The development of the Omni-channel business model in recent years has an increasing effect on organizations all over the world. Rami Jaulus, NGG CEO, describes these changes within organizations. Is your organization prepared for these changes?
Changes in consumer habits, customers’ desire for information in general and information accessible in digital channels for self-service in particular, and the growing need for a more sophisticated physical experience and greater expertise – are all dramatically altering the structure and composition of organizations.
What has changed since the omni-channel business model came into being?
- Digital activity has increased. Knowledge about managing online campaigns, search engines, and different websites has become critical. Organizational marketing groups are developing abilities they never had before, and this draws focus and resources in new directions and away from the traditional marketing tools. They appeal less to broad audiences and more to focused personalized groups.
- The need for self-service. Customers have to do more than in the past: read, compare, decide to buy, and also set up appointments or consult via a digital channel from afar. All of these require a re-definition of customer needs (the job of the marketing department) as well as the construction of technological solutions (the job of the information systems department).

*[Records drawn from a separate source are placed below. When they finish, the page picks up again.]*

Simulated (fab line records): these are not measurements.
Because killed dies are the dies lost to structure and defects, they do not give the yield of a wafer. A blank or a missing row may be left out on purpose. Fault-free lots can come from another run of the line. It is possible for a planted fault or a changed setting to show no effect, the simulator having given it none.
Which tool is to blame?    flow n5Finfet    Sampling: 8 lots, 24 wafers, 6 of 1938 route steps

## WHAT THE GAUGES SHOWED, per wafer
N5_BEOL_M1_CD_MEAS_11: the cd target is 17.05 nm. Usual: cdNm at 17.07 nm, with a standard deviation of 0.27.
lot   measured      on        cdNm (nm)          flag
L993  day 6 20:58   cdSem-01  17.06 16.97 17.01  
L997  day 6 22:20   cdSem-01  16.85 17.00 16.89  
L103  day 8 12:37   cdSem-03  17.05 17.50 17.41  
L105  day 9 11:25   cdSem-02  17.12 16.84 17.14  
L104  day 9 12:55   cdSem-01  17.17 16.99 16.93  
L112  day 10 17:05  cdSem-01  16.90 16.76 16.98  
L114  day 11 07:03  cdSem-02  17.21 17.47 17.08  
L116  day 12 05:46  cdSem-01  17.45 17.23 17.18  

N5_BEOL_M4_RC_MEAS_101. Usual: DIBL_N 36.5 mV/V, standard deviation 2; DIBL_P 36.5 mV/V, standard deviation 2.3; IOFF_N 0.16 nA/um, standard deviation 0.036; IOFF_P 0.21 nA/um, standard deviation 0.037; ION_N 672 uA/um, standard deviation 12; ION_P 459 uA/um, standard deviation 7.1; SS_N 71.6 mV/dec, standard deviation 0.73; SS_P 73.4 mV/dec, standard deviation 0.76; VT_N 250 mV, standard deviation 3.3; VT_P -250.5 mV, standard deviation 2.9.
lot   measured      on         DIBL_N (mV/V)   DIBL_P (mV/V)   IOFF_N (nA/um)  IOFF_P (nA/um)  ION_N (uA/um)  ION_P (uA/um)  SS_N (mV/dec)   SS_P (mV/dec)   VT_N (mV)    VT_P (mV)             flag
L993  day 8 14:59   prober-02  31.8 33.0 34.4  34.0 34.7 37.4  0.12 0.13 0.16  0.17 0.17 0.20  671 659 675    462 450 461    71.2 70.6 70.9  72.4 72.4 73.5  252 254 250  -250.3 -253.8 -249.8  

- The function of marketing and marketing communications are changing. The digital function is emerging as highly significant and very powerful in the organization.
- The information systems group is required to develop abilities to support the omni-channel model, with emphasis on digital solutions and omni-channel integration capabilities that never existed before.
Side by side with these, the operations and service groups are also changing:
- Information and knowledge management systems allow relevant information to be made accessible to customers for self-use by means of different delivery systems.
- Information and knowledge management groups within the organization are developing and changing.
- Multipurpose service providers are no longer relevant. Their time is wasted on activities that no longer require human involvement, and even slow down operational and service processes.
- Jobs are being redefined. Emphasis is placed on preserving critical expertise while other activities are either computerized or transferred to cheaper manpower, often to be outsourced rather than be kept in-house.
- Operational and service groups develop in-depth expertise. Traditional jobs are being segmented and activities that promote the organization are being diverted to behind the scenes or even phased out as the organization discover they aren’t necessary.
Will the organizations of the future be smaller?
Not necessarily. But they will most definitely be different and will develop skills and capabilities they never had before. The last time we saw an example of such a very powerful change was six decades ago when tech companies outsourced manufacturing, at first labor intensive activities but later on also complex activities, while focusing on developing their relative advantages.
The omni-channel business model is a constant source of preoccupation for organizations and their customers, but when you ask people what an omni-channel environment is, most of them still have a hard time answering.